But that was then. During yesterday's session, volatility, as measured by the CBOE Volatility Index, more commonly referred to as the VIX, extended Tuesday's fall from a 2 ½ year-high, reaching an intraday low of 21.22, its highest level since November 9, when markets reacted to the initial shock of an unexpected Trump victory in US elections. However, volatility rebounded as the day progressed to close higher, at 27.73, its highest level since February 2016. The index remains about 40 percent above its average since 1990.
The turbulence was spurred by the auction of US 10-year Treasury notes which found little demand, provoking bond traders—still licking their wounds from last week’s reversal of the supply-demand balance that's been in place since late 2014—to increase supply, pushing the yield back above 2.8 percent.
In turn, equity traders, still nervous from the worst selloff in 6 ½ years only two days earlier, joined bond traders and increased supply. The selloff, which began at 11:15 EST, was replaced by the two groups acting in harmony.
Prices ranged between 13:15 and 15:45. However, equity traders didn’t want to remain exposed overnight and, as the close neared, inundated exchanges with sell orders. Volume spiked, topping 9 billion shares for a fourth straight day, the highest in seven months.

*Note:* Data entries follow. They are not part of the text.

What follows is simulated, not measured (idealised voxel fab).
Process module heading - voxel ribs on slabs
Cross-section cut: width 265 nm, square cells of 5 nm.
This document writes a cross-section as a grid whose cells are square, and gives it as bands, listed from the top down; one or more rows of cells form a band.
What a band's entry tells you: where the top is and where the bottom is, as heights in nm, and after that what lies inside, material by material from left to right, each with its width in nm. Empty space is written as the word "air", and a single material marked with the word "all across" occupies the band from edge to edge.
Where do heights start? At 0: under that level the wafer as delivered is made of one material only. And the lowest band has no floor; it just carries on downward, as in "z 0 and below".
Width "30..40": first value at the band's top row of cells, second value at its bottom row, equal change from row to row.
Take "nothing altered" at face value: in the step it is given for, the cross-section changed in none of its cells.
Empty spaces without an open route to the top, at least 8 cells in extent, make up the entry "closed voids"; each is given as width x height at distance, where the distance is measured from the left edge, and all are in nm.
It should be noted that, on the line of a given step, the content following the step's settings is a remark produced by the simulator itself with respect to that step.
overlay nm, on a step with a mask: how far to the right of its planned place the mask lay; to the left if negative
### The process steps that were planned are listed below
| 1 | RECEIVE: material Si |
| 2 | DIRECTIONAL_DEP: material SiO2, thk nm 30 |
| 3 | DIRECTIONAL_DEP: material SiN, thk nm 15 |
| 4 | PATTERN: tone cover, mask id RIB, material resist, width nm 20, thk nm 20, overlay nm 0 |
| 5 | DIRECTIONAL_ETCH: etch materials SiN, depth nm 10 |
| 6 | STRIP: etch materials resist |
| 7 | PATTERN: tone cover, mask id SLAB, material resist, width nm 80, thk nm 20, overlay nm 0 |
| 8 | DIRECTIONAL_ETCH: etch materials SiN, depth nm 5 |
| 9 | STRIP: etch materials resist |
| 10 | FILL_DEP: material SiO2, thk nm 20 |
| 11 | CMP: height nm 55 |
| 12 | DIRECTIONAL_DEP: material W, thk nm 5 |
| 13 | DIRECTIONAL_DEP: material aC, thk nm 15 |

The rush to sell before the close ended the harmonious range and tipped the balance over to supply, pushing it below its uptrend line, suggesting a negative outlook. This pattern is true for all major US indices, save the Russell 2000, the only major index yesterday that was able to eke out a 0.1 percent advance.
Global Financial Affairs
The Dow Jones Industrial Average fell a bit below a rising channel, but not far enough to render a rebound unlikely. However, the daily volatility increases risk, as it swung 500 points from peak to trough.
The S&P 500 dropped 0.50 percent, led by the Energy sector which fell 1.67 percent. Technology followed, down 1.28 percent. The only two sectors that eked out any gains were Industrials, which rose 0.18 percent, followed by Financials, which advanced 0.12 percent. The S&P 500 erased an uptick that reached 1.2 percent at its highest, to close lower by 0.5 percent. It was the biggest reversal for the index since 2015.
The NASDAQ Composite, which is heavily weighted towards information technology companies, fared even worse. The heavy selling of mega cap technology shares pushed the index down by 0.9 percent, forming a bearish Rising Wedge, in which the harmonious range following the initial selloff is considered a downside breakout.
After yesterday’s highly volatile 10-year Treasury yield activity, in which yields rose as high as 2.861 but fell as low as 2.758, only to close with much ado about nothing at 2.808, today yields have resumed their rise, sitting at 2.83, as of 04:20 EST. Exacerbating the aftershocks from the global equity selloff, the rising yield continues to confuse intermarket analysis, with European shares falling, Asian equities rising and US futures swinging from losses to gains.
The Stoxx Europe 600 Index Index opened lower this morning, with miners leading the retreat. Earlier, shares listed on Japan’s TOPIX closed higher after a turbulent session while China stocks listed on the Shanghai Composite slumped for a third day even as Hong Kong equities listed on the Hang Seng climbed. S&P 500 Futures were up after dropping earlier in Asian trading.
The yield surge sparked concern the Federal Reserve would accelerate its tightening schedule, slowing the economy and eroding corporate profit margins. Chicago Fed President Charles Evans signaled as much Wednesday, saying sustained inflation could force more hikes.
The reason the selloff wasn't worse is that investors have been trained to buy the dip. Many buyers are insisting that this time they're motivated not just by greed but by the continued solid fundamentals—synchronized growth and strong corporate earnings.
Still, we can’t help but wonder how much of this confidence is coming from investors who’ve grown used to a Fed whose looser monetary policy has been nursing markets along. What will happen to those same investors once the Fed shuts off much of that liquidity. How many investors will continue to buy?
At the same time, an extended selloff will slowly but surely exhaust liquidation, leaving sellers with no buyers at current price levels. That would force them to seek willing buyers, at any price, or put more broadly, at any cost.
The dollar extended its rally into a 5th straight day. As of this writing it was trading at the height of the session, nearing the top of a falling channel.
Bloomberg’s Basic Materials Index fell for a fourth day, its biggest drop since November.
WTI crude fell the most in two months, nearing an uptrend line since September, after government inventories data showed a jump in production. Gold futures slid, and copper futures tumbled more than 3 percent.
The pound was flat ahead of a Bank of England rate decision.
In Asia, the yuan fell the most since the currency’s devaluation in August 2015, after China reported a much narrower-than-expected trade surplus as imports jumped. The country has resumed its Qualified Domestic Limited Partnership plan after a two-year hiatus, granting licenses to about a dozen global money managers able to raise funds in China for overseas investments, Reuters reported on Thursday, citing unidentified sources. Increasing imports and overseas investment both contribute to a weaker currency.
Bitcoin’s rebound remains under pressure since it fell from its uptrend line from the $6,000 low on Tuesday.